Copyright © 2009 Usama Kahf

Abstract

On December 23, 2008, President George W. Bush signed into law the William Wilberforce Trafficking Victims Protection Reauthorization Act of 2008. This Act was hailed by human rights advocates as a great stride ―towards preventing the abuse, exploitation and trafficking of domestic workers employed by foreign diplomats in the United States. Acknowledging the particular vulnerability of these workers, the law contains specific provisions to enhance their protection and sanction their employers for exploiting the situation. These provisions seek to ensure that domestic workers are made aware of their rights in this country directly by consular officers who will be trained on U.S. labor standards and separately from their employers. It also requires a diplomat to have a contract with a domestic worker containing conditions of employment. It mandates that the State Department suspend the issuance of visas to a particular mission when the department receives credible evidence that a worker was exploited or abused and the mission tolerated the conduct. It further institutes mandatory record-keeping on diplomats and domestic workers by the State Department, including allegations of trafficking or abuse. The legislation also requires that several compensation approaches be studied and evaluated so that workers may receive appropriate compensation when their employment contracts are violated.

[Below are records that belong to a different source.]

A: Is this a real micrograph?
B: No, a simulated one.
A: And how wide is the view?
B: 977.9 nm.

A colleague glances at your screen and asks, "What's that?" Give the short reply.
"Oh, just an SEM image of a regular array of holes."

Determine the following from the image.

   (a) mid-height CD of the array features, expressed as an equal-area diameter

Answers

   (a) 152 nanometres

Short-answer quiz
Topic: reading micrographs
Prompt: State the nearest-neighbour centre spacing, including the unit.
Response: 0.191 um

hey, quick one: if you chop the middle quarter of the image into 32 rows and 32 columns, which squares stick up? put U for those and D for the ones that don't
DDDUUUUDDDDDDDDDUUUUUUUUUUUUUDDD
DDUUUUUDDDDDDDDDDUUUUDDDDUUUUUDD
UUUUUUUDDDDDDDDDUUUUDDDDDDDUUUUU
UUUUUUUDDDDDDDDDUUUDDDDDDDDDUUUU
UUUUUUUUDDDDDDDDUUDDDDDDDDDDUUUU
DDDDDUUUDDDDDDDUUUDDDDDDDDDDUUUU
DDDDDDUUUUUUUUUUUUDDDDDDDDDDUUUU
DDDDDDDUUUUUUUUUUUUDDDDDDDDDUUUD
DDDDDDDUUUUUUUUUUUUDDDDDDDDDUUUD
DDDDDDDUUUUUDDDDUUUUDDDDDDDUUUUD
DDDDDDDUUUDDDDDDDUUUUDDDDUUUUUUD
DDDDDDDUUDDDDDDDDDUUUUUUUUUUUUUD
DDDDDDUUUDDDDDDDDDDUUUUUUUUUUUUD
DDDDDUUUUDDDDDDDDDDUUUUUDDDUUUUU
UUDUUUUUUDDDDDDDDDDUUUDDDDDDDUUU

For a long time, diplomatic immunity has prevented any prosecution of foreign diplomats who enslave domestic workers in their homes. It has given power to abusers, rendering the servants helpless in the face of their untouchable masters. This new law is a reaction to this historic and persistent abuse. However, the law lacks any teeth because it fails to solve the underlying problem of absolute diplomatic immunity. It gives the Secretary of State the power to refuse to issue A-3 and G-5 visas under certain circumstances, but it does not suspend or limit the applicability of diplomatic immunity for diplomats suspected of trafficking. The law does not provide law enforcement or prosecutors any tools to criminally prosecute diplomats who enslave their workers. Nevertheless, what the law lacks in enforcement, it compensates for in prevention. Though the only recourse against current abusers is deportation, the law establishes a mechanism that can be used to prevent domestic workers from ending up in conditions of slavery by refusing to issue them visas in the first place. This paper will examine the provisions of the new law that pertain to foreign diplomats, explore the prospects of enforcement and prevention under these provisions, and identify areas for improvement.

Part II charts out the background of human trafficking in the United States with a focus on the trafficking of domestic workers and diplomatic immunity as a bar to criminal and civil prosecution of traffickers. Part III discusses the latest reauthorization of the Trafficking Victims Protection Act, and examines the new provisions of the William Wilberforce Act aimed at preventing the trafficking of domestic workers by diplomats. Part IV critiques these new provisions by analyzing the advantages and disadvantages of the new anti-trafficking tools and the extent of their potential effectiveness.